If you look closely, you can see that the decoder is supposed to generate a translation solely based on the last hidden state ( $h_3$ above) from the encoder. This $h3$ vector must encode everything we need to know about the source sentence. It must fully capture its meaning. In more technical terms, that vector is a sentence embedding. In fact, if you plot the embeddings of different sentences in a low dimensional space using PCA or t-SNE for dimensionality reduction, you can see that semantically similar phrases end up close to each other. That’s pretty amazing.

Still, it seems somewhat unreasonable to assume that we can encode all information about a potentially very long sentence into a single vector and then have the decoder produce a good translation based on only that. Let’s say your source sentence is 50 words long. The first word of the English translation is probably highly correlated with the first word of the source sentence. But that means decoder has to consider information from 50 steps ago, and that information needs to be somehow encoded in the vector. Recurrent Neural Networks are known to have problems dealing with such long-range dependencies. In theory, architectures like LSTMs should be able to deal with this, but in practice long-range dependencies are still problematic. For example, researchers have found that reversing the source sequence (feeding it backwards into the encoder) produces significantly better results because it shortens the path from the decoder to the relevant parts of the encoder. Similarly, feeding an input sequence twice also seems to help a network to better memorize things.

I consider the approach of reversing a sentence a “hack”. It makes things work better in practice, but it’s not a principled solution. Most translation benchmarks are done on languages like French and German, which are quite similar to English (even Chinese word order is quite similar to English). But there are languages (like Japanese) where the last word of a sentence could be highly predictive of the first word in an English translation. In that case, reversing the input would make things worse. So, what’s an alternative? Attention Mechanisms.
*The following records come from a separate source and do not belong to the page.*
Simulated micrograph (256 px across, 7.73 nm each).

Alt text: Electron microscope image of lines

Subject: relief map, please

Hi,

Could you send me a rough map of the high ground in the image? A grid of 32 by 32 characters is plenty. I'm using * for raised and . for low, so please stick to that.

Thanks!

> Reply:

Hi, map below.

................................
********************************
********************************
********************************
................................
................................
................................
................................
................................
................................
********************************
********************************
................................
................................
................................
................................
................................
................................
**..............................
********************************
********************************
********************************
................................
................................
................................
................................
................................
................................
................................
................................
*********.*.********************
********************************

With an attention mechanism we no longer try encode the full source sentence into a fixed-length vector. Rather, we allow the decoder to “attend” to different parts of the source sentence at each step of the output generation. Importantly, we let the model learn what to attend to based on the input sentence and what it has produced so far. So, in languages that are pretty well aligned (like English and German) the decoder would probably choose to attend to things sequentially. Attending to the first word when producing the first English word, and so on. That’s what was done in Neural Machine Translation by Jointly Learning to Align and Translate and look as follows:

Here, The $y$ ‘s are our translated words produced by the decoder, and the $x$ ‘s are our source sentence words. The above illustration uses a bidirectional recurrent network, but that’s not important and you can just ignore the inverse direction. The important part is that each decoder output word $y_t$ now depends on a weighted combination of all the input states, not just the last state. The $a$ ‘s are weights that define in how much of each input state should be considered for each output. So, if $a_{3,2}$ is a large number, this would mean that the decoder pays a lot of attention to the second state in the source sentence while producing the third word of the target sentence. The $a's$ are typically normalized to sum to 1 (so they are a distribution over the input states).

A big advantage of attention is that it gives us the ability to interpret and visualize what the model is doing. For example, by visualizing the attention weight matrix $a$ when a sentence is translated, we can understand how the model is translating:

Here we see that while translating from French to English, the network attends sequentially to each input state, but sometimes it attends to two words at time while producing an output, as in translation “la Syrie” to “Syria” for example.

The Cost of Attention

If we look a bit more look closely at the equation for attention we can see that attention comes at a cost. We need to calculate an attention value for each combination of input and output word. If you have a 50-word input sequence and generate a 50-word output sequence that would be 2500 attention values. That’s not too bad, but if you do character-level computations and deal with sequences consisting of hundreds of tokens the above attention mechanisms can become prohibitively expensive.

Actually, that’s quite counterintuitive. Human attention is something that’s supposed to save computational resources. By focusing on one thing, we can neglect many other things. But that’s not really what we’re doing in the above model. We’re essentially looking at everything in detail before deciding what to focus on. Intuitively that’s equivalent outputting a translated word, and then going back through all of your internal memory of the text in order to decide which word to produce next. That seems like a waste, and not at all what humans are doing. In fact, it’s more akin to memory access, not attention, which in my opinion is somewhat of a misnomer (more on that below). Still, that hasn’t stopped attention mechanisms from becoming quite popular and performing well on many tasks.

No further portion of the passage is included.